You are viewing a plain text version of this content. The canonical link for it is here.
Posted to derby-dev@db.apache.org by Jack Klebanoff <kl...@sbcglobal.net> on 2005/03/02 01:13:03 UTC

Re: [PATCH] BackingStoreHashtable

Mike Matrigali wrote:

> Any idea if many more queries will now spill to disk?  I am worried that
> many more will, and now queries will run slower.  Seems like there 
> should be a better connection between the optimizer estimate to use
> in memory hash and what actually is done in memory.  As I understand it
> now the Optimizer costs hash only as in memory, if it's estimates say
> it won't fit into memory it chooses a different plan.  I assume the 
> other plan is more efficient than a hash plan which may have to go to 
> disk for every probe (even if pages are cached going to latched pages
> on every probe is a lot more expensive than in memory hash).
>
> My guess is no one did the work to set max_inmemory_rowcnt, because the
> backing store stuff wasn't implemented yet.
>
> I have not read the code yet.  Is the 1% of all memory, or 1% of free 
> memory?

It is 1% of Runtime.getRuntime().totalMemory().
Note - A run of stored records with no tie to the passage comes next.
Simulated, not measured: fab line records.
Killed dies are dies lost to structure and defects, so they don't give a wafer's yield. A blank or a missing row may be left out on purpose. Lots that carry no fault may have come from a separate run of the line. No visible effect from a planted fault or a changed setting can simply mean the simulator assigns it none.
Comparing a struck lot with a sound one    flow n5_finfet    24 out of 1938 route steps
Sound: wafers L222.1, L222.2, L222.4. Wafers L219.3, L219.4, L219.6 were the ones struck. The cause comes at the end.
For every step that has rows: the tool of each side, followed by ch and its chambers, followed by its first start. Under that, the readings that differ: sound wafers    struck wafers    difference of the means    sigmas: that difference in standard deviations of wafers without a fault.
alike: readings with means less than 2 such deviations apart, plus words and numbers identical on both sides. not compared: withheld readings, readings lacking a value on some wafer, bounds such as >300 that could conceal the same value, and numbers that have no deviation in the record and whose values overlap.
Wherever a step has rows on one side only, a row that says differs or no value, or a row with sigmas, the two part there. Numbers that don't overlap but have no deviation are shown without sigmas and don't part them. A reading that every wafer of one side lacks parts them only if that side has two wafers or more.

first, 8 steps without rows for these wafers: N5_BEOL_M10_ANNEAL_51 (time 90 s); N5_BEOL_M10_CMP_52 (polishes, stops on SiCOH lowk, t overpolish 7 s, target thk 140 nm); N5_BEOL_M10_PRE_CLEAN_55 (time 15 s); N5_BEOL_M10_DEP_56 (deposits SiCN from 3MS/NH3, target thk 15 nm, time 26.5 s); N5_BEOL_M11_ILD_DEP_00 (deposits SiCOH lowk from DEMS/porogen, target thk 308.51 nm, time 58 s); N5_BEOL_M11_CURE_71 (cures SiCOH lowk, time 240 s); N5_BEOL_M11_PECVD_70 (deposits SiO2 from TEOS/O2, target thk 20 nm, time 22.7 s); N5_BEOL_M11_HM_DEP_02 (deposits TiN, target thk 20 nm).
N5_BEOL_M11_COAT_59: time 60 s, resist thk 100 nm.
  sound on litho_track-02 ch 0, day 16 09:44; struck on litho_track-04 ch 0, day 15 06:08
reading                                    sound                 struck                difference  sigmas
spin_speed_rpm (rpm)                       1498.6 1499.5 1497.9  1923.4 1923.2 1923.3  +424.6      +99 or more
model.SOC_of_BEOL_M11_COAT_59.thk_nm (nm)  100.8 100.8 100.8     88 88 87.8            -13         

Changing the costing is difficult. The FromBaseTable.estimateCost method 
uses the JoinStrategy|.|multiplyBaseCostByOuterRows method to compute 
the cost of the join as either the cost of constructing the inner table 
or the number of rows in the outer table times the cost of constructing 
the inner table. HashJoinStrategy|.|multiplyBaseCostByOuterRows returns 
false, so the cost of a hash join is estimated as the cost of 
constructing the hash table, and independent of the number of rows in 
the outer table. This is a reasonable approximation if the hash table is 
in memory, the outer table is not enormous, and the hash function does a 
good job.

If some of the hash table is on disk then neither join cost estimate 
method is very good. Then cost of a hash join is approximately 
hashtableBuildCost + outerTableRowCount*hashProbeCost, where 
hashProbeCost is the expected cost of one probe into the hash table. 
This will be a function of the fraction of inner table rows on disk, and 
the number of rows on disk.

The JoinStrategy interface has a method, estimateCost, that looks like 
it could be made to do the trick, but for some reason 
FromBaseTable.estimateCost does not use it.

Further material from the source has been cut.